Snam (SRG) Q2 2025 earnings summary
Event summary combining transcript, slides, and related documents.
Q2 2025 earnings summary
16 Jun, 2026Executive summary
Adjusted EBITDA rose 5.3% and adjusted net income/net profit increased 8.5% year-over-year in H1 2025, with total revenues reaching €1,906 million (+5.9%), driven by regulated revenues, associate contributions, and robust gas demand.
Gas demand in Italy rebounded 6% year-over-year after four years of decline, with thermoelectric sector demand up 12% and LNG imports rising over 30%, now accounting for more than 30% of total gas imports.
Strategic infrastructure projects advanced, including Adriatic Line (35% complete), new LNG terminals, and FSRU Ravenna operational, supporting energy security and supply diversification.
Sustainability initiatives progressed: 32% of CapEx EU taxonomy-aligned, 61% SDG-aligned, sustainable finance at 86% of total, and Scope 1 & 2 emissions down 20% vs 2022.

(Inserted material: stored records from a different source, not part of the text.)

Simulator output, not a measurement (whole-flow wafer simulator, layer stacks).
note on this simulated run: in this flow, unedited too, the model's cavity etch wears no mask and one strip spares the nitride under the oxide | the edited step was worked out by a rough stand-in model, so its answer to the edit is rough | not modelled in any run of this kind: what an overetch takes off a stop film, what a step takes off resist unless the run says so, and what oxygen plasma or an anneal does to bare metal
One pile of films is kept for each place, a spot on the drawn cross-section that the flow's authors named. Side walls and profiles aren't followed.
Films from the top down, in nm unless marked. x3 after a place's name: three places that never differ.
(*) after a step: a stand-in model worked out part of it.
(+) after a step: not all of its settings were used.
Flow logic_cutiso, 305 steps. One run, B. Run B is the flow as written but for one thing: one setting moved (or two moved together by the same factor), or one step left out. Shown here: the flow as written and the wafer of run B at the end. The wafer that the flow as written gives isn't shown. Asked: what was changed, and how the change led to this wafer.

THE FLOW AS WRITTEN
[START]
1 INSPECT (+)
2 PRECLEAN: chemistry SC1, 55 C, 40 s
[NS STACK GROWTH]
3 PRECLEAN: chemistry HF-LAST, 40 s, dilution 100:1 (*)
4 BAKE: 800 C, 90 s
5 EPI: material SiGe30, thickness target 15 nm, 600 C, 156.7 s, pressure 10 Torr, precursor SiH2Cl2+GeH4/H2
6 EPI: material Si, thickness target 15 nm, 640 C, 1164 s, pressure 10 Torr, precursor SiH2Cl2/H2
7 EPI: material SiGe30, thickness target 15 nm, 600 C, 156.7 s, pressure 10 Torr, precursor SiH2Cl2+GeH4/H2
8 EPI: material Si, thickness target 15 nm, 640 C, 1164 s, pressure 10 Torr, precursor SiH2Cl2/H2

Major strategic transactions included the acquisition of Stogit Adriatica, sale of ADNOC Gas Pipelines stake, and agreement to acquire 24.99% of Open Grid Europe.
Financial highlights
Adjusted EBITDA reached €1,492 million (+5.3% yoy), adjusted net income/profit €750 million (+8.5% yoy), and reported net profit €773 million (+21.9% yoy), supported by regulated revenues and associate contributions.
Revenues grew to €1,906 million (+5.9% yoy); investments totaled €1,122 million, in line with prior year.
Net financial debt rose to €17,580 million, mainly due to investments and dividend payments; average cost of debt stable at ~2.5%.
Cash flow from operations was €1,118 million, with EBITDA/FFO cash conversion at 78%.
S&P upgraded credit rating to A-; share price increased 20.2% in H1 2025.
Outlook and guidance
Full-year 2025 guidance: EBITDA €2,850 million and adjusted net income €1,350 million, with management expecting to meet or exceed targets, supported by ARERA’s tariff RAB increase and OGE acquisition.
Associates' full-year contribution expected at €360–365 million, assuming OGE contribution in Q4.
Italian gas demand projected to rise further in 2025, driven by higher gas-fired power generation and civil sector consumption.
Financing for OGE acquisition planned via asset rotation or hybrid instrument issuance.